Faced with sustained growth in volumes of cargo in recent years, African governments and international donors have invested strongly in expanding and modernizing ports, improving the regulatory framework and privatised port services making African ports more efficient. At the same time, transport links between ports and the hinterland are still relatively weak in many African countries. Intra-regional trade is therefore almost non-existent. Over the period from 2007 to 2011, the average share of intra-African exports in total merchandise exports in Africa was 11 per cent compared with 50 per cent in developing Asia, 21 per cent in Latin America and the Caribbean and 70 per cent in Europe. This relatively low share of Africa’s intra-regional trade is causing GDP growth to be lower compared to countries trading within common economic blocks like for example the European Union.

Emerging West Africa
With a total population of more than 330 million people, of which Nigeria has approximately 170 million people, and a combined GDP of 400 billion US dollars (20 per cent of total Africa), the West African countries form a strong economic powerhouse on the African continent. During the past decade the annual average economic growth rate for West Africa was six per cent, making it one of the fastest growing regions in the world. The strong economic growth rates with rising incomes in West Africa lead to a fivefold increase in total foreign trade over the past ten years to 250 billion US dollars in 2013.

Chart 1 West Africa (1)
Source: UNCTAD

Although these economic figures are spectacular, not everything has changed favourably for these countries. Life expectancy in many West African countries is still on average below 60 years, poverty is widespread – especially in rural areas – youth employment is mounting, corruption and fraud is deep rooted in many societies, and the majority of local enterprises are operating in the informal sector with almost no legal protection for company owners and employees. In addition, governments are often weak, a  judicial system which in majority is non-transparent thereby creating a very challenging investment climate for foreign companies to operate in.

Rising Foreign Direct Investments
Although there are many obstacles, total Foreign Direct Investments (FDI) in West Africa have increased from 38 billion US dollars in 2002 to 145 billion US dollars in 2013. A threefold increase in just ten years. A remarkable achievement at first sight, but the majority of these investments went to the oil exporting countries in the region of which Nigeria was the main beneficiary (57 per cent) followed by Ghana (13 per cent). Also cash crop exporting country Cote d’Ivoire received a relatively large part (6 per cent) of FDI pouring into West Africa during the past decade.

Chart 2 West Africa (1)
Source: UNCTAD

Although FDI in West Africa increased in absolute terms significantly over the past ten years, the level of per capita FDI is still very low. The combined per capita FDI in West Africa is only one-eighth of that of South Africa. The already mentioned unstable political climate, and especially the lack of an independent judicial system protecting property rights in large parts of West Africa, are making many foreign investors hesitant to enter these emerging markets. Furthermore, the limited number of local financially strong private enterprises and stock and capital markets still in an infant state, are all adding up to the explanation of the relatively low levels of per capita FDI in West Africa.

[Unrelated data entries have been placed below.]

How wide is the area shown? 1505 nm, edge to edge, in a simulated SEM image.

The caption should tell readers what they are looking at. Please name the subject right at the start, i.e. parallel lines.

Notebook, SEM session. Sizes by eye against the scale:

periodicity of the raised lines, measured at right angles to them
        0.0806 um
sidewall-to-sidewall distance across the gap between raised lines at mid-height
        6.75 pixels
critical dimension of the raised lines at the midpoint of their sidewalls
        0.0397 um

Ports crucial to economic growth
For the countries in West Africa sea trade is of upmost importance to the development of their economies. No less than 95 per cent of total foreign trade is done by maritime transport, thus making an efficient functioning of ports crucial to the economic survival of the region. Measured by cargo port throughput Nigerian ports are by far the largest ports in West Africa followed by Cote d’Ivoire. This strong position of Nigeria is caused by the fact that the national economy depends heavily on the imports of construction materials, consumer goods and processed foods and drinks. Also the large oil and gas industry must import most of the necessary materials and equipment. The second position of Cote d’Ivoire is the result of large volumes in export of cacao. Cote d’Ivoire is the largest producer of cacao in the world which is exported through the local port of San Pedro.

Chart 3 West Africa (1)
Source: various port authorities; compiled by MEYS              Source: UNCTAD

Although container throughput in West African ports increased eightfold during the past five years, volumes are still relatively low compared to the ports in South Africa and North Africa. But times are changing rapidly. Supported by large privatisation programs, national and foreign terminal operators active in West African ports are investing millions of US dollars in expanding terminal capacity to meet the growing volumes in foreign trade. Companies like Danish APM-Maersk and French Bolloré are very active in this part of the African continent.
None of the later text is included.